Given r^2, is there an efficient way to compute r^3?

Question

double r2 = dx * dx + dy * dy;
double r3 = r2 * sqrt(r2);

Can the second line be replaced by something faster? Something that does not involve sqrt?

Answer 1

I think another way to look at your question would be "how to calculate (or approximate) sqrt(n)". From there your question would be trivial (n * sqrt(n)). Of course, you'd have to define how much error you could live with. Wikipedia gives you many options:

http://en.wikipedia.org/wiki/Methods_of_computing_square_roots

Answer 2

How about

double r3 = pow(r2,1.5);

If sqrt is implemented as a special case of pow, that will save you a multiplication. Not much in the grand scheme of things mind!

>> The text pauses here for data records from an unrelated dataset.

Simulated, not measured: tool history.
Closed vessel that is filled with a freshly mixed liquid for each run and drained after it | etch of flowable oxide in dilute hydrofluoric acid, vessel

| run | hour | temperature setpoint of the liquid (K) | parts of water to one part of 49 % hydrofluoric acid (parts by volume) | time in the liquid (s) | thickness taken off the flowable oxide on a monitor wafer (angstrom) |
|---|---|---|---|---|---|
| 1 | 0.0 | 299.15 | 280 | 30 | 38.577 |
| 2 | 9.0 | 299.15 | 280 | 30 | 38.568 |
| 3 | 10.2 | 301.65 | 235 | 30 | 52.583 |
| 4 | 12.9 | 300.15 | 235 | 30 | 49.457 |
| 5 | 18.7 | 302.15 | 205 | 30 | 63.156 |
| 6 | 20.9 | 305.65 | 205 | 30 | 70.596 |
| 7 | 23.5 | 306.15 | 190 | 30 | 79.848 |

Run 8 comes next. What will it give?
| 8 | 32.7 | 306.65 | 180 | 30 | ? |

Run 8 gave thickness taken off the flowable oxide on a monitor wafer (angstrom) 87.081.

If you are really looking for greater efficiency, consider whether you really need r^3. If, for example, you are only testing it (or something derived from it) to see whether it exceeds a certain threshold, then test r2 instead e.g.

const double r3_threshold = 9;

//don't do this
if (r3 > r3_threshold)
    ....

//do do this
const double r2_threshold = pow(r3_threshold,2./3.); 
if (r2 > r2_threshold)
    ....

That way pow will be called only once, maybe even at compile time.

EDIT If you do need to recompute the threshold each time, I think the answer concerning Q_rsqrt is worth a look and probably deserves to outrank this one

Answer 3

Use fast inverse sqrt (take the Q_rsqrt function).

You have:

float r2;
// ... r2 gets a value
float invsqrt = Q_rsqrt(r2);
float r3 = r2*r2*invsqrt; // x*x/sqrt(x) = x*sqrt(x)

NOTE: For double types there is a constant like 0x5f3759df which can help you write a function that handles also double data types.

LATER EDIT: Seems like the method has been already discussed here.

LATER EDIT2: The constant for double was in the wikipedia link:

Lomont pointed out that the "magic number" for 64 bit IEEE754 size type double is 0x5fe6ec85e7de30da, but in fact it is close to 0x5fe6eb50c7aa19f9.